Peter Jamieson, a former student of mine who is now a data scientist at Pixability, a Boston-based video ad analytics startup, shared the following suggestions for getting started with data science:
Here's a list of some of the resources that have been helpful for me as I've gotten up to speed in data science.
My go-to tool for working with data these days is Python. It can be tough to get everything you need to get started. Fortunately, Anaconda and Enthought both offer free distributions that are nearly plug-and-play.
IPython is a tool, included in those downloads, that (among other features) lets people manipulate snippets of code in their browser. Becoming comfortable with launching and using IPython notebooks helps you take a number of online courses and share code.
There is an incredible amount of content out there and it can be hard to sift through it all. I've picked some highlights, some of which are focused on business understanding, some on implementation.
Books:
- Data Science for Business: Some math but no programming; a good resource for getting started that provides business use cases.
- DataSmart: Implements popular data science models in Excel and contains an intro to R. I'd recommend this for people without a programming background who are just starting out.
- Here's a list of more advanced machine learning titles from Quora -- very technical, not for the faint of heart.
- Other (free) books covering everything from coding to managing data science teams.
Blogs:
- The Yhat Blog
- Edwin Chen's Blog
- FastML
- Walking Randomly
- no free hunch -- Kaggle's competition and data science blog
- Revolutions -- Revolution Analytic's blog
- DataTau
- R-bloggers
- OkTrends -- This one's mostly for fun, but also illustrates an interesting business use for data science at the dating website OkCupid
Online Classes:
- Harvard's CS 109: Great hands-on intro done in Python, for those with some programming experience.

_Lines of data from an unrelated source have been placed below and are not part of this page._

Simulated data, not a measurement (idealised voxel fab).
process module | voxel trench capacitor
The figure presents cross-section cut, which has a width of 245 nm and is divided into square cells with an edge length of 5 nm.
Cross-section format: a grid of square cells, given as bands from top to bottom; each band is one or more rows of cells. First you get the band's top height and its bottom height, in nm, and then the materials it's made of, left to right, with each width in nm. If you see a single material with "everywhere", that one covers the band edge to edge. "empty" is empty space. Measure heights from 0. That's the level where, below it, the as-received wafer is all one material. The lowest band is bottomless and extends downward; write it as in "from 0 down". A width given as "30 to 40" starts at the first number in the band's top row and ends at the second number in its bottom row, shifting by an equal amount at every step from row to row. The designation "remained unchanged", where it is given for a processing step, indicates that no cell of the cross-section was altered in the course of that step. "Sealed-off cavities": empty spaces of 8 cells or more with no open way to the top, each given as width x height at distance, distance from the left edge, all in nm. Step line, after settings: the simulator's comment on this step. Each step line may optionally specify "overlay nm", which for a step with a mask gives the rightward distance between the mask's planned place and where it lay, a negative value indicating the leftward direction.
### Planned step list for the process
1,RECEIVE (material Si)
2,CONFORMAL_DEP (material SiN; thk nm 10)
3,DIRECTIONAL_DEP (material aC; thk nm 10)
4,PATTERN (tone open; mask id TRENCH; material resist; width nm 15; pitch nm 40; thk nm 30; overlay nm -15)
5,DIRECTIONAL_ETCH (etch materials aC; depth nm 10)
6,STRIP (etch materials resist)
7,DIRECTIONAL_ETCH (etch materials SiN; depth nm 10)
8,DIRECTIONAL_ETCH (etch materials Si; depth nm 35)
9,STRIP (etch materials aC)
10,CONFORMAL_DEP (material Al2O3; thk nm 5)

- Codecademy's Python Intro: Good beginner course in the language.
- Coursera's Intro to Machine Learning: Done in Octave/Matlab, taught by Baidu's data science lead.
- Harvard's Advanced Machine Learning Class, CS281: I haven't gotten too far into this yet. The course is quite technical; programming challenges can be addressed in a number of different languages.
Lectures/Powerpoints:
- Slides and code samples from NYU researcher's presentation on popular machine-learning package SciKit-Learn -- good for people with programming experience in Python who want more depth on a widely used tool.
Other Lists -- places to look if you can't find what you want above:
- Boston Data Community's list of online courses
- The Open Source Data Science Masters, a full online curriculum
Thanks to Peter for sharing this list. Readers: if you have items to add, please use the comments section.
Addendum, Oct. 26, 2015: LearnDataSci.com has compiled a list of free ebooks about data science (thanks, Brendan!).